So, Master of American Comics was supposed to make me a novice. I got to see Part 1 of the show a few weeks ago, and what amazed me was how much Winsor McCay's stuff continues to push the boundaries of comics. His work continues to feel fresh and innovative, trippy and strange, and utterly fantastical, especially in the face of Will Eisner's hoodlums or E.C. Segar's Popeye. Especially when at the Hammer, I couldn't help comparing everyone else to McCay! What Became interesting about the experience of walking through the exhibit was that, as someone completely unaccustomed to pregnant panels of drawings and text, I was utterly exhausted just looking. At first, I was prodigous about looking and reading (i.e. when I stood before "Krazy Kat"), but as I dawdled around, I realized that my patience was being tried by the time I arrived at "Dick Tracy." And I couldn't help imagine that being able to be in bed and lazily flip through the pages of any of these comic books would the ideal way to "see" the exhibition and trace the history of comics.

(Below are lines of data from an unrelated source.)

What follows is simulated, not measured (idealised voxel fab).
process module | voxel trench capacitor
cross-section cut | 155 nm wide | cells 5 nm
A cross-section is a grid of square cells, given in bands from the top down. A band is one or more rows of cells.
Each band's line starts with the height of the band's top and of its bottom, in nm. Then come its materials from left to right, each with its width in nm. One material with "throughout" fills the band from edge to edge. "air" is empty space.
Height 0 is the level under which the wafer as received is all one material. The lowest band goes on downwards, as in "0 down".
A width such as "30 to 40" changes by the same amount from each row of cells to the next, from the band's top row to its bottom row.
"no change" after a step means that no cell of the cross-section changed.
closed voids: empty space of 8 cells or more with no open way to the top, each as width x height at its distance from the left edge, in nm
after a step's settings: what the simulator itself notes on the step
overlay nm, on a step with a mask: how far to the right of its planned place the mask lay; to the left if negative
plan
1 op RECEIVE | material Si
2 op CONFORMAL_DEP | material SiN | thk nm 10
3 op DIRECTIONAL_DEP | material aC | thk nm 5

Thus the question of how one is supposed to read comics -- at least, as far as the comic book artist's intent -- resonates. The idea of giving comics and their artists the proper acknowledgement has much merit; and for all their output -- and intelligent storytelling -- the goal of spotlighting this cultural phenomenon is important. But I keep coming back to a couple of basic questions that one might encounter in an art historical displays and collecting course: how does the museum -- and not just MOCA, but any museum -- and its vitrines change the context of the comics? How does it change how we have to read them? How does the museum negotiate between high and low culture? Also, how does, say, an original Winsor McCay proof alter the value of the original newspaper print itself?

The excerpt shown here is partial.